In some ways, this is a reprint. I wrote about this subject in another blog, but I thought it needed revisiting. Our interpretation of the Bible might be a bit off. I'll give you an example of how that could happen. When I was a kid, they used to have this comic strip that featured two nude children (kind of sick when you think of it) with a caption over their heads that read, Love Is... and at the bottom there was some, what I considered, silly saying. Once I read one that read, Love Is....never having to say you're sorry. As a 11 year old, I interpreted it to mean that you could do anything you wanted to someone that you love and never have to say you're sorry. Now mind you, I'm a relatively intelligent individual, but I somehow f**cked that one up. I walked around for the better part of the day thinking how great this LOVE thing is, until I mentioned it to my relatively intelligent older sister, and she called me an idiot and put things into their proper persepective.
Now I just admitted to you how ridiculously naiive I was about the meaning of that saying-imagine how many people misinterpret things that are written, stated, displayed or reenacted but don't say anything, because in their minds, they've fully comprehended what the intended message was. Take that concept and apply it to the Bible, and armeggedon.
We are under the impression that the entire world, at one time, will be engulfed in this chaos. But what if armeggedon was going on right under our nose, and just because it hasn't arrived on our doorsteps yet, we are completely unaware? Is that a possibility?
Take into consideration that tragedy that occurred in Rwanda some years ago. Think about the horror that those people went through. Isn't that an example of what is mentioned about armeggedon? Think about it. How is that not the ultimate in tragedy and horror for the people who suffered through it? What about the Cambodians in the days of Pol Pot? Millions of people were exterminated. Isn't that their own private armeggedon?

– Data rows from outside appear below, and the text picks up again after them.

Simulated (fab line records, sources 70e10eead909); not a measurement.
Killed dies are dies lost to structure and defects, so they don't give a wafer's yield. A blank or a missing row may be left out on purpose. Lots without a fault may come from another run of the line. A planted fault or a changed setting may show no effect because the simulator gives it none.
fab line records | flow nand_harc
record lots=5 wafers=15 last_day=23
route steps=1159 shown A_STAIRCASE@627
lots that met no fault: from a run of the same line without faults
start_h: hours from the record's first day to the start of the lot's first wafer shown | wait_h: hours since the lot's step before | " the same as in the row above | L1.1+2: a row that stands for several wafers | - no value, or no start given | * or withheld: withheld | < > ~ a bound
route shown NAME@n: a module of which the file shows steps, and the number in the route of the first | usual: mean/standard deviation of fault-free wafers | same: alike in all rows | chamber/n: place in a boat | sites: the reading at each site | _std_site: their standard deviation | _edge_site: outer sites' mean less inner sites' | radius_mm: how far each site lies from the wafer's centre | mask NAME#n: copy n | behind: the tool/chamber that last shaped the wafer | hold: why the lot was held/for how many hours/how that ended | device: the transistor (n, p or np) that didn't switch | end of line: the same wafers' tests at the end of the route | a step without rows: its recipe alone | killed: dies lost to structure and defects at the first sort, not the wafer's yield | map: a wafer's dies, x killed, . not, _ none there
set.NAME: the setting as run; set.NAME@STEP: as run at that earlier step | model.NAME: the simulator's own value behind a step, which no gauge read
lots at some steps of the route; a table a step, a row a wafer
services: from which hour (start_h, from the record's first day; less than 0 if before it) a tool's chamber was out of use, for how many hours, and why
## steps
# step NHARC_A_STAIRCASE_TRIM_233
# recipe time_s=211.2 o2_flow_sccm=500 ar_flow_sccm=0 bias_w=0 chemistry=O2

I could go on for days recounting human tragedy after human tragedy. East Timor, Somalia, ethnic cleansing in Bosnia-Herzegovina, the atomic bomb dropped on Hiroshima and Nagasaki-perhaps we've been living through armeggedon all along. Maybe it's happening now, but the only reason we are allowing it to continue is because our impression of it is something entirely different. We think it will be a global occurrence. Perhaps we're wrong. Perhaps armeggedon will occur one region at a time. Maybe evil lacks the ability to do it's thing all at once so it acts like a swarm of locust, descending upon an area, wreaking havoc, and moving on to the next region. All the while, we sit complacently because surely this isn't how we envisioned it would happen. How many times have we had an idea about how something would occur and when it finally took place we said, "Oh I thought that it would be entirely different."? Often times our visions don't align with reality.
I don't know for certain that we are living in the end days or not, but what I do know is this-we can't destroy this world. We are fooling ourselves if we believe that. What we can do is make it uninhabitable for most of the life forms that are here, but this planet will continue to be here whether we're on it or not. Most of us refuse to be even slightly inconvenienced to make a stand and do something about what's taking place. By the time we decide to do something, the tradedy will be upon us and by then it will be too late.
Make no mistake about it, one day the tragedies that have visited the rest of the world will find their way here. And we will experience the death and destruction that has so plagued the rest of the world. Was it ever avoidable? Was it the inevitable? Yes and no. Yes it's avoidable, and no it isn't the inevitable. But things, I believe have gone too far, and while we watch casually as the rest of the world struggles with horror after horror, we can take comfort in the fact that when genocide comes knocking on our door, we saw it coming yet chose to do nothing and we can blame no one but ourselves.